Sweeping Beauty
Dec 1, 2006 12:00 PM, By Ken Micallef
Dance and electronic music have always held the capacity to free the imagination and kick-start the soul. And while the all-important beat is typically revered, certain bold souls have expressed a more visual, even cinematic component in their music. In the '90s, Hollywood films such as The Jackal and City of Industry latched on to drum ‘n’ bass and trip-hop, using experimental textures to create mood music for sinister story lines. In the wake of Trainspotting, Ohm+: The Early Gurus of Electronic Music and even the barmy It's All Gone Pete Tong, there exists an even larger audience for music that mixes the lush textures of soundtrack composers — like John Barry and Nino Rota — with a four-to-the-floor groove. A seemingly impenetrable wall has always existed, until now.

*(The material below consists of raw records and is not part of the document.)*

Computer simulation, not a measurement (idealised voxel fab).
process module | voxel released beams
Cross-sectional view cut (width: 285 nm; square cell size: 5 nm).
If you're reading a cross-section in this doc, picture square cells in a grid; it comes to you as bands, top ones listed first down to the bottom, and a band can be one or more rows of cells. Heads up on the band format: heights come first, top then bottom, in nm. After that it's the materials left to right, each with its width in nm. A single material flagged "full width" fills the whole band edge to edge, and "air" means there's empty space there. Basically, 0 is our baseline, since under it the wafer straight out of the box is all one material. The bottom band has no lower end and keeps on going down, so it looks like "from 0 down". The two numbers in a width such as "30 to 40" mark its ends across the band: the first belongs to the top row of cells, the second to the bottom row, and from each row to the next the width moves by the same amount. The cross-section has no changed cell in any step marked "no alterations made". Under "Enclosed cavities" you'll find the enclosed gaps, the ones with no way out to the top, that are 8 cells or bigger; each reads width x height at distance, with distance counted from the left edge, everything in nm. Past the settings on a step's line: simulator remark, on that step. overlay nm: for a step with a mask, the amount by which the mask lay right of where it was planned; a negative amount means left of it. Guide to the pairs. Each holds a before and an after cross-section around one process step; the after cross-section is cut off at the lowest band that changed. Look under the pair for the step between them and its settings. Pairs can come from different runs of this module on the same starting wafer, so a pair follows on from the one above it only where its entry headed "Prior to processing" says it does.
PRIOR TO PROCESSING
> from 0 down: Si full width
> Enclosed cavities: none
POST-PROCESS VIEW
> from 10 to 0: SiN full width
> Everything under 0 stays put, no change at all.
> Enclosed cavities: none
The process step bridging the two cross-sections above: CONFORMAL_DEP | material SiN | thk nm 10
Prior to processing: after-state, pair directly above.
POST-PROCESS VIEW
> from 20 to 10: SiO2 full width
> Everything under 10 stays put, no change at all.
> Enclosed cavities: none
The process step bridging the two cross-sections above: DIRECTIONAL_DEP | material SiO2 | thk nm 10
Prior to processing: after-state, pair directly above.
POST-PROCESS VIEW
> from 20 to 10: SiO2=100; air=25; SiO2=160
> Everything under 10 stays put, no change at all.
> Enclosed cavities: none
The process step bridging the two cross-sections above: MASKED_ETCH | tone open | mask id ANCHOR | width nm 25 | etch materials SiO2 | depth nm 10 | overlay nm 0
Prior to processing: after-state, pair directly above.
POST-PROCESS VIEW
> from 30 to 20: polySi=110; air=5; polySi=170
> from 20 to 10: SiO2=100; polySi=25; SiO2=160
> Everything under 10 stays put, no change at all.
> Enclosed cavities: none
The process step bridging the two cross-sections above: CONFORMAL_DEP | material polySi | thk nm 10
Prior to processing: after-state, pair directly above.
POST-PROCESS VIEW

“Where we come from sonically and what we try to do musically — the two are fairly linked,” Hybrid's Mike Truman says from a session at L.A.'s Wavecrest Studios. “One of our great passions is spending hours with Reaktor and MetaSynth creating an atmosphere that can kick off an idea for a track. The music we love goes from noise and orchestral arrangements to the soundtracks of Lalo Schifrin and John Williams and anything in between, whether it is really lush and tranquil or something glitchy and 22nd century. So the title I Choose Noise just stuck.”
C'MON FEEL THE NOISE
Referring to Hybrid's third album, I Choose Noise (Distinctive, 2006), Truman and partner Chris Healings surpass the lush textures/breakbeat rhythms of their debut, Wide Angle (Kinetic/Distinctive, 2000), and the darker follow-up, Morning Sci-Fi (Distinctive, 2003). Credit for the Welsh duo's musical maturation is due to the copious soundtrack work it has landed of late (including Domino, The Chronicles of Narnia, Man on Fire and Kingdom of Heaven), as well as collaborations with esteemed conductors and orchestras. But it also has something to do with the duo's ambition to move beyond done-to-death beats and preset sounds.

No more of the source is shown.